A spider banquet!


Now that spring is actually here — blue skies, balmy weather, all that stuff — and I no longer have classes to worry about, I’m getting back into the habit of going for a daily walk. As you might expect, I take this as an opportunity to look for spiders.

There is no significant spider presence yet.

However, as a portent for the future, look at all the spider food (some might call them mayflies) I spotted clinging to walls around town!

Big deal, you might say, I saw a few bugs. Let’s step back a moment and look at the big picture.

All those speckles and dots? Mayflies. The entire town is covered with mayflies. As I walked along, I could just put my foot on a patch of grass and a cloud of gnats, midges, and flies would rise up.

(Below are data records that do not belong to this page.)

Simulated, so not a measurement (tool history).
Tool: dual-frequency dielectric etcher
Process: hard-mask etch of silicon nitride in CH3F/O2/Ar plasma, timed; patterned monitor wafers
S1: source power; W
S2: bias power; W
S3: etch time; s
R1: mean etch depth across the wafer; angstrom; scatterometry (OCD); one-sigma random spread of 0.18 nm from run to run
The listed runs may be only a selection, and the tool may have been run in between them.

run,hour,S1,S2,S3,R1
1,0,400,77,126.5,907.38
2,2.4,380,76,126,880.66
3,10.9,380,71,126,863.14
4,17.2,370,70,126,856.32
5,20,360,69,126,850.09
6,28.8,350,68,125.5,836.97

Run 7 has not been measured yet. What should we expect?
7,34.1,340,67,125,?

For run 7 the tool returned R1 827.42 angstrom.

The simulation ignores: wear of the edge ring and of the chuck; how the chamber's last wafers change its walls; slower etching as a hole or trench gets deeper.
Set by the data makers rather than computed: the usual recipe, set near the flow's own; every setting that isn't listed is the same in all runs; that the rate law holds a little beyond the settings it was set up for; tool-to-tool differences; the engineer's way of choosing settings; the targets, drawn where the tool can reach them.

I’m hoping that this will be a great summer for spiders.

Comments

  1. birgerjohansson says

    The worst part of the spider buffet are the sand flies that make the Scandinavian mountains unendurable during summer. And they are too small to be kept out by mosquito nets.

  2. microraptor says

    Are there any spiders in the US big enough to eat the cicadas that are going to emerge this year?

  3. mordred says

    @3 A relative of mine visited Scandinavia some years ago. The insects were all he ever talked about when talking about the trip.

  4. lasius says

    These look like subimagines.

    Fun fact: mayflies are the only insects that molt while already having functional wings, from the subimago to the imago. Though some groups skip the imago in females.

  5. lasius says

    @birgerjohansson

    Are you sure the ones in Scandinavia are sandflies? I have never heard that sandflies would be a problem that far to the north. They are normally a tropical or subtropical group.

  6. Tethys says

    Sand flies have a global distribution, but the swarms of biting insects in the far north are usually gnats/black flies, and biting midges.

    They are voracious.

  7. lasius says

    Actually sandflies (Phlebotominae) don’t occur in northern Europe and Iceland. Where I live in northern Germany there aren’t any.

  8. Tethys says

    I’m assuming sand flies is just a common name just like ‘no see um’s’. They are especially dense around lakeshores and other bodies of water, so they get associated with sandy shores.

    There is also a species of chiggar that is called a sand flea, despite not being a flea or a fly.

  9. Michael Suttkus says

    You call that “covered in mayflies”? Come to the south in mayfly season if you want to see “covered in mayflies”. Or do a google image search for the phrase.

    You’d love it here! Not only do we have more bugs in general, we have more and larger spiders! And we love brainless invertebrates so much that we keep electing them to office!